Training Transformers on TPU

This post shows how clean and straightforward it is to use huggingface library and tensorflow 2 to train transformer models on GPU and TPU!

As of today (April, 2020), this is how you fine tune a BERT model on GPU (Same code works for CPU as well).

# load data
#
# df = load_data()
# -----------------------
# text            , label
# -----------------------
# good job.           1
# oh no!              0
# .....

# tokenize text
text_col = df.text.astype(str)
input_ids = []
for i in range(0, len(text_col), config.chunk_size):
    text_chunk = text_col[i:i+config.chunk_size].tolist()
    encoded = tokenizer.encode_batch(text_chunk)
    input_ids.extend([enc.ids for enc in encoded])

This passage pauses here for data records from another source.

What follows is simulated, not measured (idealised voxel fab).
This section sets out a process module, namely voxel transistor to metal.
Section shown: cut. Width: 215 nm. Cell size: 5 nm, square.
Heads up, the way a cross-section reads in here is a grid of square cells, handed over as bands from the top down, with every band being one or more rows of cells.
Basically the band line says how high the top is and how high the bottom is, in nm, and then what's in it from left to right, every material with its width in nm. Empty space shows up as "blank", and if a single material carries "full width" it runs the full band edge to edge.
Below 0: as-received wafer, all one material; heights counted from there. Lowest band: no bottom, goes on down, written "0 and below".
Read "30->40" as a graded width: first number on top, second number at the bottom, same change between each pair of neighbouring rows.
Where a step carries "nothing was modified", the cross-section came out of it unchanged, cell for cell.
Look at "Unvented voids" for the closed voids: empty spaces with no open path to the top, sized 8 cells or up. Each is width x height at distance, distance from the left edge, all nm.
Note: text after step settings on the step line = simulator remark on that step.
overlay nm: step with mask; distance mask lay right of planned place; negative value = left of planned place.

x_train = np.array(input_ids)
y_train = df.label.values

# create data loader
train_dataset = (
    tf.data.Dataset
    .from_tensor_slices((x_train, y_train))
    .repeat()
    .shuffle(2048)
    .batch(config.batch_size)
    .prefetch(tf.data.experimental.AUTOTUNE)
)

# create model : Input > BERT > Dense
bert = TFBertModel.from_pretrained(config.MODEL_PATH, config=BertConfig())
input_ids = layers.Input(shape=(config.maxlen,), dtype=tf.int32)
sequence_output = bert(input_ids)[0][:, 0, :]
out = layers.Dense(1, activation='sigmoid')(sequence_output)
classifier = models.Model(inputs=input_ids, outputs=out)

# compile
classifier.compile(optimizers.Adam(lr=3e-5), 
                   loss='binary_crossentropy', 
                   metrics=[metrics.AUC()])

# train !
train_history = classifier.fit(
    train_dataset,
    steps_per_epoch=150,
    epochs=30
)

And this is how you do the same thing on TPUs. (Few extra lines added to load the model on TPU)

# load data
#
# df = load_data()
# -----------------------
# text            , label
# -----------------------
# good job.           1
# oh no!              0
# .....

# create distribution strategy
tpu = tf.distribute.cluster_resolver.TPUClusterResolver()
tf.config.experimental_connect_to_cluster(tpu)
tf.tpu.experimental.initialize_tpu_system(tpu)
strategy = tf.distribute.experimental.TPUStrategy(tpu)

# create model : Input > BERT > Dense
with strategy.scope():
    bert = TFBertModel.from_pretrained(config.MODEL_PATH, config=BertConfig())
    input_ids = layers.Input(shape=(config.maxlen,), dtype=tf.int32)
    sequence_output = bert(input_ids)[0][:, 0, :]
    out = layers.Dense(1, activation='sigmoid')(sequence_output)
    classifier = models.Model(inputs=input_ids, outputs=out)
    
    classifier.compile(optimizers.Adam(lr=3e-5), 
                   loss='binary_crossentropy', 
                   metrics=[metrics.AUC()])
    
# tokenize text
text_col = df.text.astype(str)
input_ids = []
for i in tqdm(range(0, len(text_col), config.chunk_size)):
    text_chunk = text_col[i:i+config.chunk_size].tolist()
    encoded = tokenizer.encode_batch(text_chunk)
    input_ids.extend([enc.ids for enc in encoded])

x_train = np.array(input_ids)
y_train = df.label.values

# create data loader
train_dataset = (
    tf.data.Dataset
    .from_tensor_slices((x_train, y_train))
    .repeat()
    .shuffle(2048)
    .batch(config.batch_size)
    .prefetch(tf.data.experimental.AUTOTUNE)
)

# train !
train_history = classifier.fit(
    train_dataset,
    steps_per_epoch=150,
    epochs=30
)

Its honestly amazing how easy this is compared to the old tensorflow 1.1x flow in the original code base of BERT paper!

This abstraction and creation of clean APIs for latest deep learning techniques and models will continue to lower the barrier for using them in applications.